Cannot connect to Cassandra during tests

732 views
Skip to first unread message

David Webb

unread,
Nov 20, 2015, 3:40:28 PM11/20/15
to cassandra-unit-users
Jeremy,

We have a situation where we are using cassandra-unit for our integration tests with spring-data-cassandra.  Our integration tests work great on many build machines,but one in particular has an issue that I am hoping you can help with.

I have turned up the logging and looked through your code, and I think this is the correct question for you:

We call 
EmbeddedCassandraServerHelper.startEmbeddedCassandra()

at the beginning of each integration test.  We can see from your debug logs, that this initialises C* the first time, and after that C* is running (And the cassandraDaemon is not null), so we get back the not null cassandraDaemon for each subsequent test.

My questions is that is the cassandraDaemon is not null (Which assumes C* is running), why would be get the NoHostAvailableException showen below?

com.datastax.driver.core.exceptions.NoHostAvailableException: All host(s) tried for query failed (tried: localhost/127.0.0.1:36337 (com.datastax.driver.core.OperationTimedOutException: [localhost/127.0.0.1:36337] Operation timed out))

For the first several tests, which reuse the cassandraDaemon, everything works great, and then at some point along the way we can no longer connect.

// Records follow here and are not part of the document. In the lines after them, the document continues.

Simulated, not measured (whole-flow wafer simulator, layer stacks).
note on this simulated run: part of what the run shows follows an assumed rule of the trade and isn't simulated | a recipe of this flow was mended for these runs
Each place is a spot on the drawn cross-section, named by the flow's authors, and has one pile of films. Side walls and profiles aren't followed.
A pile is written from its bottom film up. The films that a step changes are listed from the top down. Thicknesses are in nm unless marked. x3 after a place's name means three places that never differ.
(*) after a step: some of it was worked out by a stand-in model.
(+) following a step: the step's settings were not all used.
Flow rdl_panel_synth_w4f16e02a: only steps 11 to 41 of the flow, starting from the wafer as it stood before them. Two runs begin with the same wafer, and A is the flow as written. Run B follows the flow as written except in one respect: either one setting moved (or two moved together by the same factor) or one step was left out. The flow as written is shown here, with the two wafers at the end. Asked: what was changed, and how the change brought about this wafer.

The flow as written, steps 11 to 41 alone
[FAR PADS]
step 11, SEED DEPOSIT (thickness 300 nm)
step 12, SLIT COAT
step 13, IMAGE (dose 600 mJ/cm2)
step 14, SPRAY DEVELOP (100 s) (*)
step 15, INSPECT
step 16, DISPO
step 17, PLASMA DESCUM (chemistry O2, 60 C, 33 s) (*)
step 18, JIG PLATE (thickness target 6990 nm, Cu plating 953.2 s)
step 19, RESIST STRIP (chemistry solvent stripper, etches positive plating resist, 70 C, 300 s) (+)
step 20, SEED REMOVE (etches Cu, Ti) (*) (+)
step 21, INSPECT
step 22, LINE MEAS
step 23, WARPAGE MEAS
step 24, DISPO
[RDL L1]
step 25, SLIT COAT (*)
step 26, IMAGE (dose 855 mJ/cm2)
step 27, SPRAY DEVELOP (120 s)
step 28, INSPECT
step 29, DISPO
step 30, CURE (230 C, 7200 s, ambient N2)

Please let me know what else I can provide to you for troubleshooting this, and thank you in advance.

Sincerely,
David Webb
Co-Author of Spring-Data-Cassandra

David Webb

unread,
Nov 20, 2015, 3:44:18 PM11/20/15
to cassandra-unit-users
Sorry I forgot some important info:

cassandra-unit version 2.1.9.2
DSE Driver 2.1.9

Jérémy SEVELLEC

unread,
Nov 20, 2015, 4:00:18 PM11/20/15
to cassandra-...@googlegroups.com
Hi David,

I suppose that it's not affecting your test results, right? If so, it's unfortunately not something new. Anyway, I have to investigate to try to fix that. 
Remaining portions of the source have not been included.